Tyler McBrien: So many, if not all of our listeners are familiar with the Wagner Group, but I suspect that many have not thought about it since last year when Prigozhin, as you mentioned, met his demise in an airplane crash. You began to talk about how the Wagner Group was restructured, how some of the assets were redistributed, rebranded to Afrika Korps. Could you just fill out that story? What has happened in the past year after Prigozhin's death? What lessons did Putin take from, from the, you know, the, the march on Moscow? What, what is what has been going on with Wagner over the past year?

Vanda Felbab-Brown: Well, so the most important lesson for Moscow was that these privateers, who were never fully privateers like Prigozhin, had to have a much shorter leash. And that the government control would become much more intrusive, much more explicit, much more direct, so that there would be no chance of any kind of rebellion and threat occurring.

Under Prigozhin, the Wagner Group presented itself as a private security company of Russia. Or sometimes not even using that label, because legally, private security companies in Russia are not allowed to exist. They are not allowed to operate, or at least were not at the time. There have been some changes to Russia's law since which give it more of a legal standing, and especially now with the direct government visible role and, and takeover. But during Prigozhin, officially, private security companies were not supposed to exist, yet unofficially, here was this conglomerate of private security actors. Many of which had been linked to Russian intelligence services was not just Wagner. You have other companies like Redut that still operate today, Convoy. All linked to Russian intelligence services, staffed and led by people who were either in or formerly in private security, special operations forces, rather for Russia. Wagner was part of it.

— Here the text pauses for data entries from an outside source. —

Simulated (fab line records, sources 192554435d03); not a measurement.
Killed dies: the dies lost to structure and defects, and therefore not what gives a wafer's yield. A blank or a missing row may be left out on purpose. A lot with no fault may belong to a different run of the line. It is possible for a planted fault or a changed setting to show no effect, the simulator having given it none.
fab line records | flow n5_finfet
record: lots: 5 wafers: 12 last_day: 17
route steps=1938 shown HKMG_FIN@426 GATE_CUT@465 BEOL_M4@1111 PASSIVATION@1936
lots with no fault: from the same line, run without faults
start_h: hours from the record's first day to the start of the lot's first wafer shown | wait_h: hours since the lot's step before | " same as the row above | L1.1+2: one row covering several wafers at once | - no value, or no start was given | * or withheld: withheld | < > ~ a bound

And then also were engaged in other activities. Economic activities through the various companies that were being set up to brew beer and sell beer in the Central African Republic, to extract gold and diamonds, to go into the private pockets of people employed by Wagner, including Prigozhin, but as well as to Moscow, and as well as to special operations services. And, of course, there was the propaganda, misinformation, disinformation element.

So Moscow wanted to retain all these assets and their selling points, the services they could sell to government, which in a, a Rusi paper was very aptly called the regime survival package. But at the same time, it wanted a much direct control over the group to prevent the chance that there would be another rebellion and to, in fact, minimize the existing frictions that had been developing over many months. And in fact, some of them were going on over many years. Where you know, Prigozhin was a tool of Moscow, but, but came to believe more and more that he was his own man, that he was very powerful, that he had such a close relationship with Putin, that he, that he could take on his many rivals and enemies in the Ministry of Defense in Russia, including, of course, the Minister of Defense, Shoigu, and the head of general staff, General Gerasimov. And all these very many enemies that he had that were jealous of the income he was making that were outraged by the criticism of their military performance in Ukraine finally got fed up and said, oh no, you are not going to operate this way. Your time is over. And his move on, on, his march on Moscow in June of 2023 was kind of the last desperate push to preserve what he believed was the autonomy of his empire and not allowed it to be taken over directly by the Russian state, which is what has happened.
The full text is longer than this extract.